Rings of Power theory: Halbrand's identity is more obvious than you think
Is Halbrand's fate a heart-wrenching one? This Rings of Power theory sees a sad destiny for the supposed Southlands king.
Ever since Charlie Vickers’ mysterious The Lord of the Rings: The Rings of Power character Halbrand rescued Galadriel on his decrepit raft, fans have been wondering what the rugged man’s motives really are.
Halbrand may be one of the show’s most important characters. While some fans have speculated that he’s secretly a noteworthy character straight from Tolkien canon — Sauron, perhaps, or the less popular King of the Dead — others are convinced that Halbrand is an original character only in name, one who may someday transform into a well-known figure in Middle-earth.

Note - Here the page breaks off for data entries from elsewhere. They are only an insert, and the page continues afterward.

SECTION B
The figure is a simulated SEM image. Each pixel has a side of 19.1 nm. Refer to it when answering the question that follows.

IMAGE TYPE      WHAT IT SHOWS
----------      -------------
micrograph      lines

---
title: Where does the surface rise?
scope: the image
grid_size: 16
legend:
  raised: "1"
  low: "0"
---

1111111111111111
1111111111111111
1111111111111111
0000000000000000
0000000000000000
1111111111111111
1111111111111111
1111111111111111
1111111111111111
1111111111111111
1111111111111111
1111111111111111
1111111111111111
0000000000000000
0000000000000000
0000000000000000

A new fan theory posits that Halbrand is not only exactly who he claims to be (the lost-and-found King of the Southlands), but also an unnamed character from the Lord of the Rings trilogy destined for tragedy.
Halbrand, the Ring-bearer
Part of The Rings of Power’s purpose is to establish the how and why of the creation of the 19 Rings of Power, as well as who wound up bearing these rings and their powerful burden.
The 19 Rings were forged in Eregion by the elf Celebrimbor (Charles Edwards). They were supposedly locked away, but all were captured by Sauron. Nine were given to the great lords and warriors of Men, while three were given to the Elves, and seven to the Dwarves.
All of the Ring-bearing groups have been represented in the Amazon spinoff, Reddit user TheMediocreCritic suggested on r/FanTheories, except for one: Men. Or have they?
We’ve already met the Elves, who want to preserve the presence of their race on Middle-earth, and the Dwarves, who want to gain more mithril and gems to build their treasure hoards and underground empire. The theory claims that Halbrand is the representative of Men. He is who he appears to be, a King of Middle-earth destined to be gifted a Ring and, eventually, corrupted by it.
Halbrand, the Nazgûl
Amazon’s take on Tolkien’s world does employ certain creative liberties — primarily to hop over the hurdles of licensing issues — but it still retains connections to the Lord of the Rings and Hobbit trilogies. As such, The Rings of Power is attempting to establish continuity while expanding Tolkien’s universe, constructing or expanding characters, locations, and artifacts from narrative building blocks that already exist.
The prequel series is following Ring-bearing characters from each race that Sauron deceives, several of whom have been named in previous Tolkien works: Elrond (Robert Aramayo), Galadriel (Morfydd Clark), and both Durins (Peter Mullan, Owain Arthur). Halbrand, per the theory, offers the perspective of the Kings of Men.
If this is true, then Rings of Power won’t end well for Halbrand. Sauron manipulates the Nine Kings by giving them rings that they use to accumulate wealth, knowledge, and prestige. As time passes, the rings engulf their bearers with greed and darkness. Thus, the Ring-bearing men became Ringwraiths (more commonly referred to as the Nazgûl), servants who became chained to the will of Sauron.
Only two of the Nine were ever named: the Witch-king of Angmar, and Khamûl the Easterling. Could Halbrand be one of the unnamed Nazgûl?
The Inverse Analysis— While some previous fan theories about Halbrand have been entertaining, Halbrand is a more likely contender for Ring-bearer than secret Sauron. Halbrand serves as both a stand-in for Aragorn (Viggo Mortensen) and an anti-Aragorn persona, so subverting the character’s story by turning him into one of the Nazgûl could be a compelling way to show how far the mighty fell when gifted the Rings of Power.
Halbrand’s descent would be a particularly chilling one for viewers, as we now know him as a chivalrous king who befriended Galadriel and earned her trust against all odds. Watching the alleged messianic ruler of the Southlands and one of Galadriel’s only friends become lost would be a heart-wrenching story.